10/10
Would STILL create a stir
17 October 2009
Seeing those T-Mobile iphone commercials and hearing that Cat Stevens composition for this movie brought back memories of this film. I was only vaguely aware of this film until I was of adult age(I am about the same age as this film and yet it was something of a buried treasure,rarely talked about and mostly popularized by word-of-mouth over the many years after it wwas released),but the concept(and the trailers I spied on another classic film's copy)intrigued me enough to watch this a few years back. What I saw charmed me and affected me in ways that were both disturbing and wonderful.

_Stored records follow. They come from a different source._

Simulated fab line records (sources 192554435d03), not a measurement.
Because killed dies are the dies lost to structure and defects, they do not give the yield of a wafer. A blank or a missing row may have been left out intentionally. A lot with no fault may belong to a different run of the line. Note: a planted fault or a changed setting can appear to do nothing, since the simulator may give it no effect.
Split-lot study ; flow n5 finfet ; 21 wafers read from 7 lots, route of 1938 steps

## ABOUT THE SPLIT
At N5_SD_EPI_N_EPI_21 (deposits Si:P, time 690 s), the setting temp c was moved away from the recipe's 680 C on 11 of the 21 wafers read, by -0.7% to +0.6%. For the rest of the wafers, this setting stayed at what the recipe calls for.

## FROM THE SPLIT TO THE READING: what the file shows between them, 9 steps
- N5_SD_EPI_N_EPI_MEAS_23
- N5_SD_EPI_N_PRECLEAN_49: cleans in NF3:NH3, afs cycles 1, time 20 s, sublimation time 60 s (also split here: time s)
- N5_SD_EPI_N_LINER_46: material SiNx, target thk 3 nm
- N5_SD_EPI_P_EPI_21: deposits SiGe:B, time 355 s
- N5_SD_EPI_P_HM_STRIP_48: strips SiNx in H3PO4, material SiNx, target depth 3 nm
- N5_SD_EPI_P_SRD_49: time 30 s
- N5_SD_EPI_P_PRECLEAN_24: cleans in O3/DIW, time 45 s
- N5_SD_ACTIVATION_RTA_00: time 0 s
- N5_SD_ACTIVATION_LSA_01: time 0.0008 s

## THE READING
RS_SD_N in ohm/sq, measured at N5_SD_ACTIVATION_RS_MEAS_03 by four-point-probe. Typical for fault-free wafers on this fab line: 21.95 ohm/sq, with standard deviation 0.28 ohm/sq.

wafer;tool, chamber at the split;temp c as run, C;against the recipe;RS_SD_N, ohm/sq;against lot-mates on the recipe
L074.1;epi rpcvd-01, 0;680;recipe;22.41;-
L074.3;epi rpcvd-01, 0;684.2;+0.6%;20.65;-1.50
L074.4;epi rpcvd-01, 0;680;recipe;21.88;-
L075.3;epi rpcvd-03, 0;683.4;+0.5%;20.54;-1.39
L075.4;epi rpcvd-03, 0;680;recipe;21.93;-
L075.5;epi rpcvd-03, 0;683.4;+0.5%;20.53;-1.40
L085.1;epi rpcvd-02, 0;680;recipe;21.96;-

The story's pretty well accounted for:the romance between spoiled,death-obsessed malcontent teen Harold(Bud Cort)and breezy,life-affiriming octogeneraian Maude(stage legend Ruth Gordon, relatively fresh from her praised work on Rosemary's Baby)is something so refreshing and odd,so nervy and strange that we're near forty years since this show's bow and one could DARE studios to try and make a film like it and get no takers! Director Hal Ashby may've not made much in the way of money or immediate headway to this film,but I feel like this actually added to his accumen or legend as a brilliant,daring filmmaker. A fairly spare supporting cast,with fairly quick turns by Ellen Geer(as a near-suicidal drama queen and potential girlfriend of Harold's)and Tom Skerritt(in a quick scene--really a cameo--as a motorcycle cop)are really the only off-hand memorables in a film that is mostly centerred around the two titular characters,the Cat Stevens compositions and the spare,stark yet muted scenery.

A rare gem of a movie that may vex and confound some--maybe many--but a touching and odd story that truly earns the praise it gets.